The Latest: South Korean faulted for citing ‘comfort women’
GENEVA (AP) — The Latest on the meeting of the U.N. Human Rights Council (all times local):
Japan’s top envoy to the U.N. in Geneva says it was “totally unacceptable” for South Korea’s foreign minister to bring up the issue of wartime “comfort women” at the Human Rights Council.
Before and during World War II, Japan forced many Korean and other women in Asia to work in brothels for the Japanese military in what was known as the “comfort women” system.
Ambassador Junichi Ihara says he took up the matter with his South Korean counterpart after the South Korean minister, Kang Kyung-wha, spoke of recent concerns about sexual violence, particularly in wartime, and said: “We must remember and learn from the past, including the comfort women issue.”
Ihara, speaking at a quickly convened news conference, said terms of a 2015 accord between Japan and South Korea that involved a settlement for “comfort women” included not bringing up the issue at U.N. bodies.
He said South Korea had not done so in the past two years at the council.
Hungary’s foreign minister has called for the resignation of the United Nations’ human rights chief for referring to Hungarian Prime Minister Viktor Orban as one of the “xenophobes and racists” seeking “ethnic, national or racial purity.”
Foreign Minister Peter Szijjarto said Monday in Geneva that United Nations High Commissioner for Human Rights Zeid Ra’ad al-Hussein was “unworthy” of his position.
Orban, a staunch opponent of immigration, especially by Muslims, has often said he wants to prevent Hungary from becoming a “mixed society.”
Speaking at a meeting of the U.N.’s Human Rights Council in Geneva, Szijjarto said it was wrong for Zeid to compare Hungary “to the worst dictatorships of the last century.”
Zeid, a Jordanian prince, has said he won’t seek another four-year term when his current one expires in August.
The U.N. human rights chief has accused the veto-wielding members of the U.N. Security Council of being second only to criminals who kill and maim when it comes to responsibility for some of the world’s most egregious rights violations.

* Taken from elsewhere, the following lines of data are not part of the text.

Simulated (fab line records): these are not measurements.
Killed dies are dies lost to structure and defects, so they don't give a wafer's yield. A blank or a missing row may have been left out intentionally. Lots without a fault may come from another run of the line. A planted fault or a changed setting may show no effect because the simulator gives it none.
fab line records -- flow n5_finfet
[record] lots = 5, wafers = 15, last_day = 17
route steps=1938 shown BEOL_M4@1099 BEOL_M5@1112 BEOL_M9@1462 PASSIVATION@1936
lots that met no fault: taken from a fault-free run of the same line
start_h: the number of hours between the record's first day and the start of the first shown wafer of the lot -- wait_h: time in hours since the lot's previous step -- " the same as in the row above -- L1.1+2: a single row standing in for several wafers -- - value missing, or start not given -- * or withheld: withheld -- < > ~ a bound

Zeid Ra’ad al-Hussein delivered one of the strongest denunciations yet from a top U.N. official about improper use of the Security Council veto, which gives extraordinary powers to the five countries that wield it: Britain, China, France, Russia and the United States.
Speaking to the U.N. Human Rights Council, he didn’t specify cases when it was used improperly.
Zeid instead spoke more broadly and decried “some of the most prolific slaughterhouses of humans in recent times” in Syria, Congo, Yemen, Burundi and Myanmar.
Zeid, a Jordanian prince, leaves office in August.